Now when it comes to virtual machines the number of CPU cores you have the amount of RAM you have is critical. The same is kind of true for video editing. Even my reasonably modern high-end system struggles with rendering 4k footage at 60fps, which is what I want to make the permanent move to.

Does anyone else feel that they have just outgrown the whole gaming thing? I'd much rather spend my time doing something productive on my PC than play games. I'm not saying there is anything wrong with playing games I just feel like it isn't for me anymore.

I think my next PC will be much more professionally orientated. Either Threadripper or maybe even EPYC depending on budget.
 
EPYC will be slower for editing than a TR due to clock speed deficiency.

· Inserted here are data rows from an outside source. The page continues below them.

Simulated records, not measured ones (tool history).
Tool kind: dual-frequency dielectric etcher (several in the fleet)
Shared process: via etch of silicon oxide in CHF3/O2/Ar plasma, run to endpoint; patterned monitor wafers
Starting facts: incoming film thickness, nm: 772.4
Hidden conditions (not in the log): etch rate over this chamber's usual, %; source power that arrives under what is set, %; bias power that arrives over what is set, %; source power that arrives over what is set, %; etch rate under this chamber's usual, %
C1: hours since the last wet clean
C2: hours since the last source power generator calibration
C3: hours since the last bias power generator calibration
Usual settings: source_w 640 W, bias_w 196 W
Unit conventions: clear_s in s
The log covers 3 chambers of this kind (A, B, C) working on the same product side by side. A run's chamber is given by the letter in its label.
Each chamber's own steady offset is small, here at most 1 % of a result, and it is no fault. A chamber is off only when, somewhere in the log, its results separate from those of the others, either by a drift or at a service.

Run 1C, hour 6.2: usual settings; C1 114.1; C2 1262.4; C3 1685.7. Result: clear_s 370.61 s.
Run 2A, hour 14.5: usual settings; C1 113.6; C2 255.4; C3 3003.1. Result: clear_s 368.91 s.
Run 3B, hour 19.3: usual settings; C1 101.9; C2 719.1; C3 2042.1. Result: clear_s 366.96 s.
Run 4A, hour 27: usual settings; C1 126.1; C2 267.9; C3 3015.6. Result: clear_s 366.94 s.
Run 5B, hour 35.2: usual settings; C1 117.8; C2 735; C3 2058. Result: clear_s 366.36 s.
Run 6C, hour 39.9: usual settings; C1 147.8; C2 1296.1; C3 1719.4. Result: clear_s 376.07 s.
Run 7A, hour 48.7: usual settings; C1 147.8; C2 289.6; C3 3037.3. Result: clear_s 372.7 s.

Now that is it if the way... You can game on any hardware, the main difference is normally the GPU in use, but when these days with CUDA acceleration in many applications your still end up with something capable of running most titles.

If by gaming hardware you mean RGB and high refresh monitors, then I agree they are easily grown out of.
 
EPYC will be slower for editing than a TR due to clock speed deficiency.

Now that is it if the way... You can game on any hardware, the main difference is normally the GPU in use, but when these days with CUDA acceleration in many applications your still end up with something capable of running most titles.

If by gaming hardware you mean RGB and high refresh monitors, then I agree they are easily grown out of.

Thank you for your reply. I see what you mean about EPYC. The problem is that most hypervisors like enterprise-class CPUs with features to match. In the past, I would have gone with an Intel Xeon but now that AMD EPYC is so competitive I could quite happily use that for all of my virtual machine hosting needs. I take your point about GPU accelerated software still requiring a gaming capable GPU but I was thinking of getting an Nvidia Quadro rather than the gaming cards. I guess I could live with slower rendering speeds of 4k footage at 60fps if I was sure that everything else I wanted to use my computer for was going to be powerful enough. Virtual machines really do take a lot out of a system.
 
I'm pretty sure you'll find a 32c/64t Threadripper 3xxx with 128GB quad channel RAM hitting 4.0GHz more than enough for a good few VM's. :)

Quadro/GeForce there is no speed difference when comparing the same specification hardware in terms of cores/speed/RAM etc. It's the colour depth, and other professional features for rendering etc that make the Quadro cards more sought after. Something like Premier Pro isn't going to care which you use.
 
I'm pretty sure you'll find a 32c/64t Threadripper 3xxx with 128GB quad channel RAM hitting 4.0GHz more than enough for a good few VM's. :)

Quadro/GeForce there is no speed difference when comparing the same specification hardware in terms of cores/speed/RAM etc. It's the colour depth, and other professional features for rendering etc that make the Quadro cards more sought after. Something like Premier Pro isn't going to care which you use.

The thing about the Quadro card though is that you can have it running in multiple virtual machines at the same time. To do the same with gaming hardware and you'd need multiple GPUs.

I do think you are right about the Threadripper though. It'll save me a bit of money going for that.
 
I built my rig second hand, saving a lot of cash. I’ve no interest in upgrading for years.

I play games much less.
 
The thing about the Quadro card though is that you can have it running in multiple virtual machines at the same time. To do the same with gaming hardware and you'd need multiple GPUs.

I do think you are right about the Threadripper though. It'll save me a bit of money going for that.

Do you need GPU acceleration in more than one VM at a time?
What are you going to be using all these VM's for that you aren't doing currently?

SR-IOV/vDWS are certainly useful, but having it and using it are two different things. You then need to look at the cost of getting a Quadro card with the same horsepower as normal GeForce card, for example the Quadro RTX 4000 is basically an RTX 2070 but costs about £1k, it would actually be cheaper to have a multi-GPU configuration if you need more speed than the equivalent of a single RTX 2070 can offer in a single VM instance. I'm not saying that the Quadro 4000 supports what you want to achieve btw.
 
EPYC will be slower for editing than a TR due to clock speed deficiency.

That's not necessarily correct. If the application can use the multiple cores, the Epyc CPU may well be faster due to more cores. Hexus have an interesting article on the new Rome Epyc CPUs here.